As the train from Kanazawa to Himeji took a long 3+ hours, it was already late at night when we arrived in Himeji. We stayed really close to the station, which was great as we were all pretty tired by the end of that day. We spent the rest of the night planning our day for tomorrow as we wanted to head to Kyoto as early as possible so that that we were able to see a few things there, given that the train ride to Kyoto would take us about 90 minutes.
The only thing that attracted us to Himeji was it's castle, also known as the white heron castle due to it's white walls and it's roof structure. Located in the Hyogo perfecture, this magnificient castle was made the UNESCO World Heritage Site in 1993. It along with Matsumoto Castle (that I visited a few days ago) are two of the Famous 3 Castles in Japan with Himeji Castle being the most visited castle in Japan.

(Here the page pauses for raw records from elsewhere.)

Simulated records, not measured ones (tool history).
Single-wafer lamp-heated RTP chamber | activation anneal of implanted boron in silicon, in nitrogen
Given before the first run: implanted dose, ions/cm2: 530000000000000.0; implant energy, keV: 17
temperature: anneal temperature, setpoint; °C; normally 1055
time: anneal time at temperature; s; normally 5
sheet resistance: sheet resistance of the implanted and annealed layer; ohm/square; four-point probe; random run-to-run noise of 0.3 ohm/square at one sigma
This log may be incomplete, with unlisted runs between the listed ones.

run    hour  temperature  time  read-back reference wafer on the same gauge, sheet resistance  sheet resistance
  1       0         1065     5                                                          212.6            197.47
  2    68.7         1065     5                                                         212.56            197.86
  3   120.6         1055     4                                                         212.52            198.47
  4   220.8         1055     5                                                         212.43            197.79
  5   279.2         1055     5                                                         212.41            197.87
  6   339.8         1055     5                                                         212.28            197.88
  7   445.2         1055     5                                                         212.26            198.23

There is only 1 moat surrounding the castle now, which can be seen in the picture above. In the olden days, there was 3 moats and the castle was surrounded by a samurai village. The 3rd (outermost) moat was at where the current Himeji Station is, which is about 1km from the castle itself.
The wonderful thing about this visit was that we managed to score ourselves a very well-spoken guide for the castle, in English. Not only we didn't have to make reservations for a guide, we didn't have to pay extra. I think it was partially coz we were fairly early and there wasn't much people there yet. Nevertheless, having a guide makes the visit much more meaningful, and they do tell us a lot of other things that aren't written. Not that I can read Japanese, even if they wrote it down :P.
The castle at closer view
Throughout the whole trip, we've only seen one cherry blossom tree that was in bloom as all the others were plum blossoms. This is apparently the winter cherry blossom which is not very common. It was quite white, instead of the pastel pink that I've imagined, and it was the only cherry blossom in bloom in the garden that we were in. But it smelled pretty sweet to the nose, not at all suffocating. In fact, I think after this tree, I started sniffing at all the other plum blossoms I came across, LOL.
The cherry blosson tree was located near the 'Cosmetic Room' of the castle, specially built for Princess Sen, granddaughter of the famous Ieyasu Tokugawa shogun. According to our guide, her family paid a current value of 6 billion yen in dowry for her marriage to Tadatoki.
Like the Matsumoto Castle, Himeji Castle was built to be ready for attacks, shoult it ever happen. The castle had the holes on the wall for weapons placements, and the slots for pouring hot water or oil and stone throwing on enemies, the trap doors and the confusing pathways leading to the main keep. A lot of thoughts have been put on the construction of the castle to protect it's occupants, but from memory, I think this castle was never attacked from ground.
Just like the Matsumoto Castle, Himeji Castle also had a hidden floor in its main keep. From the outside, it appears that the castle only has 5 stories, but it actually has 6 floors and a first basement.
The castle tour was definitely worth getting up early for, especially if one wanted an English speaking guide. Our guide was terrific, and made castle more than just a pretty place to look at. There is so much architecture/building thoughts and character in the castle that makes it all the more interesting. Our tour took almost 2 hours, but it was tailored to our needs. There were 1, 3 or 4 hour tours available.
Right next to the castle was the Himeji Castle Nishi-Oyashiki-ato Garden Koko-en. This is the garden that I was truly impressed with in the whole trip to Japan. To me, it was even prettier than the world famous Kenrokuen in Kanazawa. Unfortunately for us, we only had less than an hour to finish the garden as we bought our tickets to Kyoto in the morning.
Built in 1992 for the commemoration of the 100th anniversary for the establishment of Himeji municipality, the Himeji Koko-en is composed of 9 separate gardens. All the 9 gardens has characteristics from the Edo Period.
*Because I can barely remember the sequence of gardens in my visit, I am just going to be posting photos of it :P*
More plum blossoms
In one of the 9 gardens
Nagaya-mon in one of the gardens
In one of the 9 gardens
Nagaya-mon in one of the gardens
Nagaya-mon are traditional style gates which consist of 2 rooms on the sides. It is common in the Edo period where guards would have been posted here to screen visitors before allowing them in.
I only wished we had a bit more time in the garden. It was definitely the prettiest one we've been to in this trip (although I have to say, we didn't go to that many garden).